I always tell my students that the best way to learn about American public policy is to do their own taxes every year.

Filling out your own tax forms shows you what our society’s priorities are and precisely how your personal income is going to fund it. If you don’t pay attention to those debates, the people who do — and their lobbyists — will be more than happy to rewrite those laws to their benefit and your detriment.

If you’re interested in justice, or just getting your fair share of deductions, take your federal 1040EZ or 1040A forms and follow me as we plunge into the fascinating world of federal fiscal policy.

One of the first things you notice is that federal income tax rates are progressive — wealthy individuals pay a greater proportion of their income in tax than poor people do. In 2008, the first $8,950 a single adult taxpayer earns is non-taxable. Above that, you pay taxes at steadily increasing rates as your income increases. Currently, the lowest tax bracket is 10 percent and the highest is 35 percent.

One major effect of President George W. Bush’s tax cuts was to cut rates. Until 2001, federal income tax brackets ranged from 15 percent to 39 percent. After that, all taxpayers saw declines in their tax rates. In 2002, I saved $338.

Thanks, George. I’ll buy you an O’Doul’s the next time I’m in Dallas.

Or maybe he should buy me dinner – because not only did the rate cuts benefit the wealthy, but his other tax policies also helped individuals who needed it least.

Tax brackets are only the straightforward half of the story. The other half is a tangled thicket of provisions collectively known as tax expenditures. Once you hire a jungle guide or an accountant to take a machete to the torturous language, you’ll find a bunch of goodies that let you pay fewer taxes. Three of the most common goodies are deductions, exemptions and tax credits.

In general, deductions and exemptions allow you to reduce the amount of your income that is subject to tax, while credits directly reduce the tax you owe.

Collectively, these tax expenditures reduced federal revenues by $800 billion last fiscal year, according to the Tax Policy Center.

Guess what? That $800 billion disproportionately goes to the wealthy.

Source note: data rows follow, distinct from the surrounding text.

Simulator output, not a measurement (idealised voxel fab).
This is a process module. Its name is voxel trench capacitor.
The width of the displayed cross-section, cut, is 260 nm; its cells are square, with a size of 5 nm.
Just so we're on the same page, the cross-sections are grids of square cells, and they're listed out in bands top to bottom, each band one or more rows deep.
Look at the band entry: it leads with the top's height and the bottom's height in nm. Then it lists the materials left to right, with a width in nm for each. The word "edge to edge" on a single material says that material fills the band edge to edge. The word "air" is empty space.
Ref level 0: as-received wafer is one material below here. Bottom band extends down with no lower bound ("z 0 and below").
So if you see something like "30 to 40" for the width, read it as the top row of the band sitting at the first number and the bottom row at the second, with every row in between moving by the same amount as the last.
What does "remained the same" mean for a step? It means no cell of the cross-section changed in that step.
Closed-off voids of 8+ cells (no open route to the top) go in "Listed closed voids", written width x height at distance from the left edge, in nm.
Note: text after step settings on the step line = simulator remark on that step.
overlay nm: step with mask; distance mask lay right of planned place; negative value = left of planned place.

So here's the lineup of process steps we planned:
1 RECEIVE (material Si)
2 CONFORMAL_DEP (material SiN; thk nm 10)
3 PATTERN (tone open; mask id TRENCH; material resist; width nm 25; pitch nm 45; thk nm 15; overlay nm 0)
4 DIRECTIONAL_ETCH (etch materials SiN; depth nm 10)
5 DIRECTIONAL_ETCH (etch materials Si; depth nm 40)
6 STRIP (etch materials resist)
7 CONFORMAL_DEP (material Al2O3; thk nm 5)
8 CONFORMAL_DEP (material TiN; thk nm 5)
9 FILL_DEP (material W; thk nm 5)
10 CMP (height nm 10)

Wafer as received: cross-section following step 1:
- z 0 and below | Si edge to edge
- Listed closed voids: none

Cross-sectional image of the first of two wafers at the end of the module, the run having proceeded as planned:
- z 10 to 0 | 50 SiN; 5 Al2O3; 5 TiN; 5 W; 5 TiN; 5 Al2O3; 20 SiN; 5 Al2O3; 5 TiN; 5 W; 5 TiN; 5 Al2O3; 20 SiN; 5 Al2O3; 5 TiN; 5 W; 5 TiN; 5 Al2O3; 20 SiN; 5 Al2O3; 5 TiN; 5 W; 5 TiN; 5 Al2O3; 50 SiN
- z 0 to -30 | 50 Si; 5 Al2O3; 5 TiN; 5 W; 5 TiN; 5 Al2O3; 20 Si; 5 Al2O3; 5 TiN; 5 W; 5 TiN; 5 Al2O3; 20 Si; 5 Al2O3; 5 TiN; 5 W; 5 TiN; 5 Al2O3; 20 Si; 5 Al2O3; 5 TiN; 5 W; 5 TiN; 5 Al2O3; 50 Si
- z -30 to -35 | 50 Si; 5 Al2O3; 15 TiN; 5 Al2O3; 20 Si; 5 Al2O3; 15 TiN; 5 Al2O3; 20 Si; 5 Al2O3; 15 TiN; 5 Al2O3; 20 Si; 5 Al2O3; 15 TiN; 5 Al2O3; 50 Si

Perhaps the most egregious example is the Bush-era cuts on dividends and other capital gains. Since few Americans directly own stock, generally only people in the top one tenth of one percent of tax payers have to worry about dividends. In 2005, Political Scientist Larry Bartels noted that taxpayers earning $1 million or more a year paid more than half of the tax on dividends. Yet Bush’s cuts on dividend taxes and capital gains in combination with previously existing deductions cost $48.6 billion a year.

The result?

In 2003, Investor Warren Buffett noted that Bush’s changes would have left him paying three percent of his income in taxes, in comparison to his secretary, who paid 30 percent of her income.

That thump you just heard was the increasing tax burden and cuts in government services falling on the median-income household, which only makes about $46,000 a year.

But it gets worse.

The top three deductions, according to the Tax Policy Center, are employer-provided health-insurance, contributions to 401k and traditional Individual Retirement Account plans and deductions on home interest.

If you don’t have health insurance, can’t afford to contribute to a retirement plan and can’t afford to buy your own home, you don’t see a dime in benefits from these programs, which cost the Treasury Department roughly $300 billion last year.

Now, one can argue that some of these programs help middle and low-income people to buy their own home or save for retirement. That’s true, but because of high or non-existent caps on the benefit, they tend to provide much greater benefits to a Manhattan banker writing off interest payments on his $5 million townhouse than a Detroit family who just purchased a $55,000 home.

Worse still, most of these programs are only deductions or non-refundable tax credits, which means that only individuals who would otherwise have scads of taxable income can take advantage of them. If I only earn $20,000 a year, I can only take $20,000 in deductions, while if I earn $200,000, I can take $200,000 in deductions. One notably progressive exception to this rule is the Earned-Income Tax Credit, which allows low-income taxpayers to get money back beyond their tax liability.

So the next time you have the opportunity to do your taxes, take it. Wading through those deductions lines and instructions might seem like a frustrating waste of time, but it’s worth it to gain an understanding of who benefits from U.S. fiscal policy.